New research focuses on the fact that the peripheral kingdoms and polities were freer to innovate than the established centres. As such, they became the birthplace of rituals, art, and new models for architecture. Buddhist Monks from Nusantara and the Malay Archipelago travelled north as far as Tibet and Tang China where they spread new wisdom. 1 On one of these monks, Bianhong from Java, see: Iain Sinclair, Coronation and Liberation according to a Javanese Monk in China: Bianhong’s Manual on the abhiseka of a cakravartin, in: A. Acri (ed.), Esoteric Buddhism in Mediaeval Maritime Asia. Networks of Masters, Texts, Icons, Singapore, 2016.

The reviewed volume, “Intra-Asian Transfers and Mainland Southeast Asia,” is the first of a two-part series in which artistic and cultural innovations from the South are presented. It brings together research from junior and senior scholars. It covers a wide perspective, ranging from Javanese art to mainland architecture, but with a focus on the Archipelago and the former Cam and Khmer polities.

The first contribution, by Iain Sinclair, ‘From Melayu to Thamel and back: The Transmigration of the Eight-Armed Amoghapāśa,’ focuses on an eight-armed Boddhisatva, called Amoghapāśa. Previous scholarship stated that this figure was transmitted to the Archipelago along the India-China axis. By comparing all known examples and drawing on newly translated texts pertaining to Amoghapāśa, the author presents a new scenario in which the first images originated within the Melayu kingdom, from where it spread to the North, as far as Thamel in Nepal. The fact that many images of this deity can be attributed to the 11th-13th century Melayu-Javanese sphere has, until now, misled scholars. The preoccupation with Amoghapāśa in the Malay world, at that time, was not new; it was just coming home.  As a matter of fact, we are seeing an instance of the so-called ‘Pizza-effect,’ the phenomenon of elements of a nation's culture being exported to another place and then being re-exported in a new shape to their culture of origin. 2 The term Pizza-effect was coined in 1970 by the Austrian-born Hindu monk and professor of Anthropology Agehananda Bharati.

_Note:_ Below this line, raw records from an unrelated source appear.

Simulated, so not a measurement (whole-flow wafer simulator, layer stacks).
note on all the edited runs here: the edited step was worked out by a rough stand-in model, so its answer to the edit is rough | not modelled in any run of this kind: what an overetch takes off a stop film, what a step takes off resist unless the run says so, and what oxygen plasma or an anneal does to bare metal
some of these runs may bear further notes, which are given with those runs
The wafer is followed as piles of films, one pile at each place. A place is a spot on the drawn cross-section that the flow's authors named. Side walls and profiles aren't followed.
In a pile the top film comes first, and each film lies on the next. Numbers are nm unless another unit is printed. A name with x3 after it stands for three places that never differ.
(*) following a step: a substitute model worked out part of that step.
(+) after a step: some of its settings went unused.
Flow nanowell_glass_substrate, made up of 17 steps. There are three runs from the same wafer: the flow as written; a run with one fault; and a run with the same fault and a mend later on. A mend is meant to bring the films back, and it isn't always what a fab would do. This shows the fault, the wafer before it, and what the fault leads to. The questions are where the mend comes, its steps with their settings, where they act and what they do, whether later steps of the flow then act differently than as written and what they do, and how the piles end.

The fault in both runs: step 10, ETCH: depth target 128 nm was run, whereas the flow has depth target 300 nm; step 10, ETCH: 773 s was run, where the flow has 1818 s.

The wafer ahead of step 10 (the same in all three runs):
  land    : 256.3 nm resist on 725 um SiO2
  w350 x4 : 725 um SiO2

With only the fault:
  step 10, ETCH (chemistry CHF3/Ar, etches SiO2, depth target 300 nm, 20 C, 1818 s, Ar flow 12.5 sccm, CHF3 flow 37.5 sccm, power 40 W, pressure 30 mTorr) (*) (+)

The second article analyses images from the Mogoa and Yulin caves (both in Gansu Province, China), which have traditionally been ascribed to Tibetan influence. Late researcher Yury Khokhlov shows that in effect these images draw on examples from the Pallava Kingdom in Tamil Nadu, India. Additionally, Khokhlov brings in proof for the role of the monks Vajrabodhi (671–741), and his pupil Amoghavajra (705–774) in propagating Indian art styles in China and the Hexi Corridor. They played a substantial role in the transfer of Chinese Buddhist religious or cultural ideas into Tibet.

The well-known Abhiṣeka, the royal esoteric initiation ritual, has always been a popular item in scholarship as it combined many important and breath-taking rites while, at the same time, retaining an obscure element. In Chapter 4, ‘Heruka-Mandalas across Maritime Asia,’ Peter Sharrock combines this Abhiṣeka with the deity Hevajra, one of the Esoteric Buddhist Herukas. Contrary to inland India and Tibet, in maritime Asia, the Heruka cult was not confined to secret monastic settings, but was a part of ‘everyday’ life as  one can see in rites and buildings across the Khmer Empire, Campa, East-Java, Sumatra and Mongol China. It is amazing to read how the author was able to restore a Heruka figure in the vicinity of Angkor Thom and how modern technology has been able to reconstruct Hevajra and Lokesvara statues in the Bayon Temple.

 

Indian, Cam, and Khmer culture

The next six contributions focus on Indian style art in the Campa and Khmer world and connect this subject to the larger religious history in the Southern Asian region.

The fifth chapter brings to life the well-known goddess, Prajñāpāramitā, and relates her to the reign of the Khmer king, Jayavarman VII (c. 1181?- 1218). It underlines how Prajñāpāramitā became more instrumental to the power of the king than in any other region. Jayavarman used her, the mother of all Buddhas, to link himself with the Buddha.

Next, is a contribution on Saiva ritual practices and performances in medieval Khmer society. An important role here is given to the Pasupata sect, who acted as an elite of state-sponsored ritualists. As such, they contributed much to the development of performances in temples and festivals in both Saiva and Buddhist circles. Khmer rulers and devotees embraced this sect for a much longer time than in any other region.

My own, professionally driven attention was drawn to a chapter titled ‘Libraries or Fire shrines? Reinterpreting the function of “Annex buildings” in Khmer Saiva Temples from the Prism of Early Saivism.’ I had noticed the small annex buildings with holes and chimneys and was aware that they were supposed to have acted as libraries. As a result, I was surprised to learn that these buildings can also be connected to fire (homa) rituals in Sivaism. Their possible double function is still under scrutiny, but this chapter makes it clear why this combination makes sense.

Another interesting article deals with the identity and position of the Dancing Siva within Campa. It starts with the description of seven images of this deity and shows how there was a caesura in the production between the South and North of Campa where differences in period, but also in style and the presence of additional personae can be noticed. From this it is also clear that Cam people did not copy Indian and Khmer examples but re-invented the ‘Dancing Siva’ and integrated him in accordance with their own concepts.

The last two chapters deal with remarkable objects : the Trà Kiệu Pedestal, found in present Vietnam, and the temple complexes of Hòa Lai and Po Dam, also in Vietnam. This offers new insights about their function, their visual contents (as with the Trà Kiệu Pedestal) or their building date (for the temple sites).

This edited volume does what is states in the introduction. It is a rich compendium of research aiming to better understand the rich, dynamic and multi-layered position of Maritime Asia in the first 15 centuries C.E. Notwithstanding, I found some smaller mistakes in the text: the incoherent use of left and right when referring to images, unfinished sentences and some major terms not included in the index. With that said, I am already looking forward to Volume 2.